Hotel Alpin ($32-$40 low season until Nov. 30) has but 15 rooms, modest and homey, an old chalet- home converted. Rustic dining room-bar, garden terrace, more feeling of farmland. Book early and you may get their one small apartment with kitchen for same price as room.

Auberge de la Poste ($31 double B&B; without bath, none available) is a typical mid-village gathering spot for everyone. This coaching stop was built in 1769, and it looks like they’ve been adding gingerbread ever since. Balconies with requisite boxes of geraniums, lovely trees on terrace facing main square. Pristine rooms, all with wash basin, communal baths always immaculate in Switzerland. Ski season rates (end of November until May) will of course be higher for all of above places.

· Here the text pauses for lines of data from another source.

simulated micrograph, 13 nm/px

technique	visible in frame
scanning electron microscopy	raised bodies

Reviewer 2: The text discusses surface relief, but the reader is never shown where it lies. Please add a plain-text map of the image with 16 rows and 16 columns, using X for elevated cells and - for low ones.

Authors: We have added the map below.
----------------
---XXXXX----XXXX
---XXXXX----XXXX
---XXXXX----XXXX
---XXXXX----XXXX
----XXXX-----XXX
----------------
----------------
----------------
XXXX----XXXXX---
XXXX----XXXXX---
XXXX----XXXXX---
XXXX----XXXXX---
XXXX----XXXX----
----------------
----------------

Regional food and drink: Local choux sausage, so called because cabbage is mixed with the ground pork before stuffing, tastes better than it sounds, in fact delicious. The Vaudois is noted for its sausages, almost all containing pork and hearty to say the least, while cochonaille is the name for dishes made up of several kinds of pork.

You’ll also see the popular fondues and raclettes in most dining rooms, while zwiebelwahe , a tart of Emmentaler and Gruyere cheese with onions, is addictive. Wash this all down with white Vaud wines, often served by the glass or carafe, and there’s always a choice of French and Italian wines.

Moderate-cost dining: Most visitors take pension or half-pension at their hotels, either picnicking at lunch or sampling the table at other hotels for lunch or dinner. Auberge Les Sources turns out a $5.25 daily set meal, the day of our visit including cordon bleu , noodles and salad in the usual Swiss portions, huge.

For traditional specialties in typical surroundings, dine at Hotel de la Post. Beneath a handsome carved ceiling, old copper pots, deer and chamois heads on the walls, you’ll find entrecote and trimmings for $9, cheese fondue $5.75 and a fantastic assortment of sausages for $4.50. This is also a good place to try local wild berries with cream, a summertime dessert to remember.

Locanda Livia is a darling new Italian place at mid-village, easy to find even without the marvelous aromas to home in on. Pizza for $3, lasagna $5.25, scaloppine of the day with too many french fries for $8.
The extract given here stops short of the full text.